Allstate 2nd Quarter Earnings Rise 16 Percent, Fall Short of Estimates

July 20, 2007

Allstate Corp., the nation’s No. 2 property and casualty insurer, said Wednesday its second-quarter profits climbed 16 percent on strong auto insurance sales but operating income fell as the company paid significantly more in catastrophe-related costs.

The results fell short of Wall Street’s expectations and Allstate’s stock edged lower in after-hours trading.

Net income for the April-through-June period was $1.40 billion, or $2.30 per share, up from $1.21 billion, or $1.89 per share, for the same period a year earlier.

The Northbrook-based company said operating earnings were $1.07 billion or $1.76 per share. That was 4 cents per share less than the estimate of analysts surveyed by Thomson Financial.

Revenue increased 7 percent to $9.46 billion from $8.88 billion, or better than the $9 billion forecast by analysts.

Allstate said its auto insurance business continued to grow, adding 300,000 customers for its Your Choice Auto in the quarter to bring the total for that relatively new program to 2.4 million.

Operating income, which excludes investment gains, fell 15.7 percent because of increased costs for reinsurance and catastrophes, or events generating more than $1 million in claims.

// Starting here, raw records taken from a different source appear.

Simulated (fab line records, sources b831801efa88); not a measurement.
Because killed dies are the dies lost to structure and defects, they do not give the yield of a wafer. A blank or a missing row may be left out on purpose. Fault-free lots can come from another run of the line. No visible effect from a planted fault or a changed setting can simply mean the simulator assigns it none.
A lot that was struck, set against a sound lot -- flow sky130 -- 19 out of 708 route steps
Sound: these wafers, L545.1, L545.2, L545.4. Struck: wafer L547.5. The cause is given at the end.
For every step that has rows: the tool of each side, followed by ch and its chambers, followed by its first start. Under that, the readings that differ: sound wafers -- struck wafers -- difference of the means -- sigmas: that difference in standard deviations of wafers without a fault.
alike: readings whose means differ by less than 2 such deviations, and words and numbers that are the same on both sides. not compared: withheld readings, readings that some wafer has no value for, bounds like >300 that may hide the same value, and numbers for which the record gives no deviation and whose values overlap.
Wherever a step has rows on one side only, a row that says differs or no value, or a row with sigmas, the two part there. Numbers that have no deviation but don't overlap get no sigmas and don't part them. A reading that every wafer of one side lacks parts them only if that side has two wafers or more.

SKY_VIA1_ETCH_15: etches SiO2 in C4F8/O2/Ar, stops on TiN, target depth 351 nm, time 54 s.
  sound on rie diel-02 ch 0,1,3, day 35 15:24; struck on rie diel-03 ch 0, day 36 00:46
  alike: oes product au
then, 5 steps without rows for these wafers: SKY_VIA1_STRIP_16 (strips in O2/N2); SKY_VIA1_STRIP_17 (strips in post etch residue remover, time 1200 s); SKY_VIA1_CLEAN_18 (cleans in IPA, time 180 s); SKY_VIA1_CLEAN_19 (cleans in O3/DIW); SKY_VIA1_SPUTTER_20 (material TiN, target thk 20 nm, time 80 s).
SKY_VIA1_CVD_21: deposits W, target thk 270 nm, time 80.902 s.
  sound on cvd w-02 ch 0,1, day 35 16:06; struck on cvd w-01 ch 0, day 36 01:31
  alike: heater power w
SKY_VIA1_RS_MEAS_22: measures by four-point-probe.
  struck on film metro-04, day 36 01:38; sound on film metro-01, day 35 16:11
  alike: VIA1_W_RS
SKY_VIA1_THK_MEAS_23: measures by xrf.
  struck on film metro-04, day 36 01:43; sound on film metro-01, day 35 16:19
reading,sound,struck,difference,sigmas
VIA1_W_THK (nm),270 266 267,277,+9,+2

Catastrophe losses for the quarter jumped 70 percent to $433 million from $255 million a year earlier. While losses from hurricanes in the period were comparable to those in 2006, the company said claims from past storms cost more than it had previously estimated.

Moving to lessen the impact of future catastrophes also hurt results. Allstate bought billions of dollars in reinsurance earlier this year to cover the costs of future natural disasters and claims in New York, New Jersey, Connecticut and Florida.

Total underwriting income dipped to $845 million from $1.2 billion, which the company said was due to lower premiums earned as a result of the expanded catastrophe reinsurance program and the change in last year’s catastrophe reserve estimates.

Allstate Financial posted record quarterly net income of $200 million but also experienced a nearly 4 percent decline in operating income.

Despite missing expectations, Chief Executive Thomas Wilson maintained it was a great quarter for Allstate.

“We are driving profitable growth in the competitive auto insurance business, while mitigating our exposure to mega-catastrophes in higher-risk geographic areas,” he said in a statement. “While operating income declined due largely to increased reinsurance and catastrophe costs, the underlying run rate of our business continues in line with our expectations.”

Analyst Donald Light of Celent, a Boston-based financial research and consulting firm, said the results were good by historical industry standards but nonetheless “uninspiring.”

“Allstate continues to sacrifice new business growth in order to manage its catastrophe exposure in homeowners insurance,” he said, citing a 16.5 percent decline in new homeowners applications. “More worrisome, new issued applications in auto insurance, where Allstate does not want to pull back, dropped 4.8 percent nationally.”

For the first six months of the year, net income was $2.90 billion, or $4.71 per share, up 11 percent from $2.62 billion, or $4.08 per share. Revenue was $18.79 billion, up 5 percent from the first half of 2006.

Allstate shares declined 55 cents in after-hours trading after gaining 14 cents to $60.56 in the regular session. The stock is down 7 percent in 2007.